This is the third article in a series penned by Joel Kim, President of Westminster Seminary. In each entry he is reflecting on the Olympics from a Korean perspective.
Where do the Olympic athletes representing other countries worship in South Korea? Christian leaders in South Korea have called upon churches to make the Winter Olympics a “Missions Olympics,” encouraging congregations and pastors to be active in evangelizing to the thousands of athletes and officials visiting South Korea. For instance, the many fans of skating–whether of the figure, short-track, or speed skating variety–should be familiar with Gangneung Ice Arena where these events are held. However, many might not be aware that the city of Gangneung is about thirty minutes from PyeongChang or that the 140 or so churches in the city have been a part of a national Christian organization formed in 2012 to prepare for the Olympics. The purpose of the “Korean Christian Services” (rough translation) is to serve and evangelize to the visitors from around the globe.

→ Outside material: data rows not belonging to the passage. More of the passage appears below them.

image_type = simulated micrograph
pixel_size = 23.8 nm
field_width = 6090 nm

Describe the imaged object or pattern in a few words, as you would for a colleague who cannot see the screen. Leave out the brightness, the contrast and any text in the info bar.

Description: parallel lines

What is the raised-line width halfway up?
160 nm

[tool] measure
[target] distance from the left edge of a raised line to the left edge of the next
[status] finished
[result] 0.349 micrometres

Such organization and activism might not be surprising for those who are familiar with churches in South Korea. For the rest of us, what are some things worth noting about Christianity there?
First, most surveys indicate that around a quarter of the population of South Korea (around 50 million) identify as Christians. Despite years of systemic opposition to Christianity under the Japanese during the Second World War, the devastation of the Korean War leading to many Christians from what is now North Korea becoming refugees, and decades of political and economic unrest, Christianity in South Korea has grown steadily and faithfully for over a century now representing a major presence in a country with no majority religious group. Most visitors to South Korea are amazed by the number of churches in the major cities, made visible by the crosses on top of these ubiquitous church buildings.
Second, one might be surprised to know that the largest denominations and churches in South Korea are either Presbyterian or Methodist. The largest denomination is the Korean Presbyterian Church (Hapdong) with nearly 2.8 million members and 12,000 churches. This conservative Presbyterian denomination is only slightly larger than the more progressive and similarly named Korean Presbyterian Church (Tonghap) with similar numbers of members but fewer churches, nearly 9,000. The Korean Methodist Church reports that there are over 6,700 churches throughout South Korea with nearly 1.4 million members. Just as a Christian in the U.S. might often find a Dutch-Reformed church in the midwest or a Southern Baptist church in the Bible belt, it would not be difficult to find a Presbyterian or Methodist church in South Korea.
One reason for the growth of these denominations is history. They arrived in Korea first. Horace G. Underwood, a Northern Presbyterian, and Henry G. Appenzeller, an American Methodist, arrived in Korea together on April 5, 1885. They were soon followed by other western denominations and missions boards from Presbyterian churches in the US, Canada, and Australia. In order to minimize competition and difficulties, the various Presbyterian missions started a comity system in 1892 and later included the Methodists in 1908. Although all the missions continued to minister in the larger cities of Pyongyang and Seoul, they divided up the rest of the Korean peninsula mostly according to where the various ministries were already established. The early entry of the Presbyterian and Methodist churches provides a partial reason for their prominence in South Korea.
Third, one often hears about the sizes of churches in South Korea. Some of the largest churches in the world are concentrated in South Korea. For instance, Yoido Full Gospel Church claims a membership of 800,000 and weekly attendance of 480,000. Although those numbers are staggering, it is not unusual to find churches that number in the tens of thousands with eye-popping church buildings, offering countless Sunday services in multiple languages, and round-the-clock activities and ministries for all ages and groups. The density of the population and the desire for highly professional church ministries make these mega-megachurches possible and perhaps desirable, but I do hope to reflect further on these churches in a later post.
In watching the Olympics, I have not yet seen a whole lot of expression of faith from the athletes and certainly no discussion of the size or impact of Christianity in South Korea. But I hope the lack of coverage has not dampened the spirit of the churches as they serve and evangelize the world that has gathered in South Korea.